CUA student musicians Shinya Blattmann and Enrique Reynosa on violin; Dan Zhang on viola; and Dorotea Racz on cello perform specially composed music for the 14 Stations of the Cross. (CUA photo by Ed Pfueller)
CUA student musicians Shinya Blattmann and Enrique Reynosa on violin; Dan Zhang on viola; and Dorotea Racz on cello perform specially composed music for the 14 Stations of the Cross. (CUA photo by Ed Pfueller)

A 14-movement musical interpretation of the Stations of the Cross, composed by 14 different Catholic University of America alumni, students, faculty and staff, premiered recently at the Church of the Little Flower in Bethesda.
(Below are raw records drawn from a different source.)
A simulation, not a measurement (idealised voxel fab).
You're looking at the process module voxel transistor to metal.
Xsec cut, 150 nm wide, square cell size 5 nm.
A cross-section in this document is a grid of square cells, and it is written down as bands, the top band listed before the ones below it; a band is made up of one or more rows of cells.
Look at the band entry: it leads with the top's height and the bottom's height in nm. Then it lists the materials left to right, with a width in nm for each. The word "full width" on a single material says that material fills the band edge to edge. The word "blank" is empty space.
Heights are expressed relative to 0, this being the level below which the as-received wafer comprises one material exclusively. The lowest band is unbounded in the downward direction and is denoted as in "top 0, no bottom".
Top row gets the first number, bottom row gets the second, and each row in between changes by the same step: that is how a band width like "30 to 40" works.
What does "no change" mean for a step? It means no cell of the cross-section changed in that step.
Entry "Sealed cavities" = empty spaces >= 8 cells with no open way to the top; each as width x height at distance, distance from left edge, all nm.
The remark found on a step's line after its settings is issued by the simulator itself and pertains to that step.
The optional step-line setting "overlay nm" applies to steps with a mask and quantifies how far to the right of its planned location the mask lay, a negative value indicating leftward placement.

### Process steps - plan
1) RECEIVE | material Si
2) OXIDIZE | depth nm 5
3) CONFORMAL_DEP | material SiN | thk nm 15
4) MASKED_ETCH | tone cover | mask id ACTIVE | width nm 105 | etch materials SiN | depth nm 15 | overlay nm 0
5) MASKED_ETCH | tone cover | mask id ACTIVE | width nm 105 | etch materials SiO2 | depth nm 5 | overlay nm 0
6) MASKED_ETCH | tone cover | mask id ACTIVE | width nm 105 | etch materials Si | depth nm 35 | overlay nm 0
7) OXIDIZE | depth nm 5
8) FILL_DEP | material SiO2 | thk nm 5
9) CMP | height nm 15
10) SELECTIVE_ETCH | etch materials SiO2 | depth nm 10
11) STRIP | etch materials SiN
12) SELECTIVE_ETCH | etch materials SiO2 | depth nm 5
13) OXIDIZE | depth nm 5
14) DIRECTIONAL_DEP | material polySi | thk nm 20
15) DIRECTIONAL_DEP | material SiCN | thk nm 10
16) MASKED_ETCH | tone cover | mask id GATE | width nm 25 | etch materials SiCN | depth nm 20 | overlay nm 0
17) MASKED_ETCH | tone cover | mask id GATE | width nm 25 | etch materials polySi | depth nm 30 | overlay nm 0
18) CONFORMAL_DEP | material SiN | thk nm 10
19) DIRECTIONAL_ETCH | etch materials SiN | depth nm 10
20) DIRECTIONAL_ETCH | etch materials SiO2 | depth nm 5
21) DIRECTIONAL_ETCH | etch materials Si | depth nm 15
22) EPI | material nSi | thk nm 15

Performed by two violins, viola and cello, each movement was played as a musical meditation after Msgr. Peter Vaghi, pastor of the parish, prayed the station the music was composed to represent.

“We now offer this tribute of our worship in a spirit of humility and with a contrite heart,” Msgr. Vaghi intoned before the nearly 200 people in the church joined him in praying the Stations of the Cross.

The work was performed by CUA student musicians Shinya Blattmann and Enrique Reynosa on violin; Dan Zhang on viola; and Dorotea Racz on cello.

The works were composed to mark CUA’s Benjamin T. Rome School of Music’s 50th anniversary. While each station was interpreted by its own composer, the program notes point out that “the resulting work, combining the work of several generations of composers and widely diverse styles, is unified by artistic response to the events of Christ's Passion as remembered in the service.”

Each movement – between two and three minutes long – was the result of each individual composer’s attempt to envision the particular station in music.

For example, the First Station – Jesus is Condemned to Death – was composed by Joseph Santo, who noted that he scored the piece with the cello being the highest sounding instrument as opposed to its usual role as the lowest sound in a quartet.

“This reversal of traditional roles is intended to paint aberration and tension,” explained Santos who is the school of music’s assistant dean for academic and graduate studies.

Composer Stephen Gorbos, CUA assistant professor of music, said he also sought to highlight tension in his composition for the Fourth Station, Jesus meets His Mother.

“Although there is great pain and anguish in the meeting between mother and son, there is also an affirmation of will and courage,” he explained. He added that while writing this piece, he consulted with his mother and his father, who is studying to become a permanent deacon.

In the Eighth Station, Jesus Meets the Women of Jerusalem, composer Amanda Bono, a teaching fellow in music theory and a doctoral candidate, said she wrote her piece as a “musical reflection … on this interaction and conversation.”

“Each instrument represents someone in the station: violins and viola represent the women, and the cello represents Jesus.  The piece begins with the sound of the women’s cries.  As Jesus approaches, he begins to console them, causing the cries to subside,” Bono explained. “The gravity of His death begins to take over, creating tension until Jesus finally leaves the women at the end of the piece.”

Composer Faye Chiao, a 2004 CUA graduate, explained she composed the 11th Station, Jesus is Nailed to the Cross, with a constant G note. “Insistent, persistent and repetitive, it is meant to suggest the driving of nails into the cross, as well as the human heartbeat. The last moments of the piece represent the stilling of Jesus’ heart and His final cry to God.” 

Dr. Leo Nestor, CUA’s Justine Bayard Ward professor of music, director of choral studies and director of the Institute of Sacred Music, composed the 13th Station  – Jesus is Taken Down from the Cross.

“The opening motive evokes sighing, perhaps the last involuntary expulsion of air from the lungs of the Son of God, but surely also the quiet sighs of those who receive his lifeless body,” he explained.

While each of the 14 pieces is itself a complete work, when combined, they form a stark and moving portrait of the suffering and sacrifice Christ offered for our redemption.

Andrew Earle Simpson, a profess at the Rome School of Music and head of the composition and theory division, noted that “from century to century, new music has continue to renew and vivify Christian liturgies in all lands (and) the Passion narrative served as the basis for particularly powerful musical settings.”